Removing oaxaca's entry from both variables will allow the build report to be built.
If the postrun.sh script has not yet been run by crontab, it will now run successfully. If the time for it to run has already passed, you can run it manually.
Important: Be sure to revert the config.sh file to the state it was in before you made the change. Otherwise (in this case) oaxaca will be excluded from the subsequent builds even if it did not fail.
The way I typically do this is to start running
./postrun.sh
The first thing that script does is source config.sh
.
So if you press Control-Z right after starting
postrun.sh
you can then revert config.sh to its original state.
Currently ~/BBS is a git working copy so you can do this with:
git checkout config.sh
Then type
fg
To bring postrun.sh back to the foreground and let it finish. The reason I do it this way is that I then do not have to remember after postrun.sh is done to revert it.
Alternatively you can use tmux
; it's a good idea to use
it for any long-running script. You can then detach from
the tmux session and revert config.sh, then reattach
to the session to monitor the script's progress.

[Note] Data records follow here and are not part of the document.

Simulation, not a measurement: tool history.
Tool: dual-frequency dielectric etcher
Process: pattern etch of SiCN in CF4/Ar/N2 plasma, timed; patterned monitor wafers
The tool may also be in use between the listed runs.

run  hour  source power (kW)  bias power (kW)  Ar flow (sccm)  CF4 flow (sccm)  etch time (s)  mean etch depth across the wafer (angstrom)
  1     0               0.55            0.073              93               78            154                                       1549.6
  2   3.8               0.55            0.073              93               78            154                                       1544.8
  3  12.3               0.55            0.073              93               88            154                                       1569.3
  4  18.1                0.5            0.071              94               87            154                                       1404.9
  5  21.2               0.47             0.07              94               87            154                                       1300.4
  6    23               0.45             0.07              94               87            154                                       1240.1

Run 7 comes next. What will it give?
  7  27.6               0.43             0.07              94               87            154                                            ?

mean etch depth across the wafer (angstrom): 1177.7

Now, if the biocpush scripts have not yet been run by crontab, you don't have to do anything more.
But if that has already happened, you need to do the following:
ssh [email protected]
# or ssh [email protected] and then
# sudo su - biocpush
cd propagation/3.2
./updateReposPkgs-bioc.sh && ./prepareRepos-bioc.sh && ./pushRepos-bioc.sh
If the builds took too long: Sometimes no build node failed, but
the builds took longer than the time allotted.
In this case you do not need to edit config.sh
but
you will need to manually run postrun.sh
and the
biocpush update/prepare/push scripts, after all build nodes
have finished. You can determine if all build nodes have finished by
running this command (again assuming you are working
with the 3.2 build on linux1.bioconductor.org
):
biocbuild@linux1:-~$ ls -l ~/public_html/BBS/3.2/bioc/nodes/*
When that command shows a file BBS_EndOfRun.txt
for
each node, you will know the build is complete.
If this starts happening a lot you will need to look
at the underlying root causes. It could just be
natural growth of the project. Or a particular machine
could be too slow. Maybe we need to increase the
number of cores on the instance (and we need to
set BBS_NB_CPU
accordingly in the relevant config file to
explicitly set the number of cores used by the build
system--this should not be the full number of
cores on the machine, see relevant comments).
Sometimes some rogue processes start that slow
down the build nodes. There shouldn't be any
R script that runs for many hours.
These should be organized at some point - for now they are captured here.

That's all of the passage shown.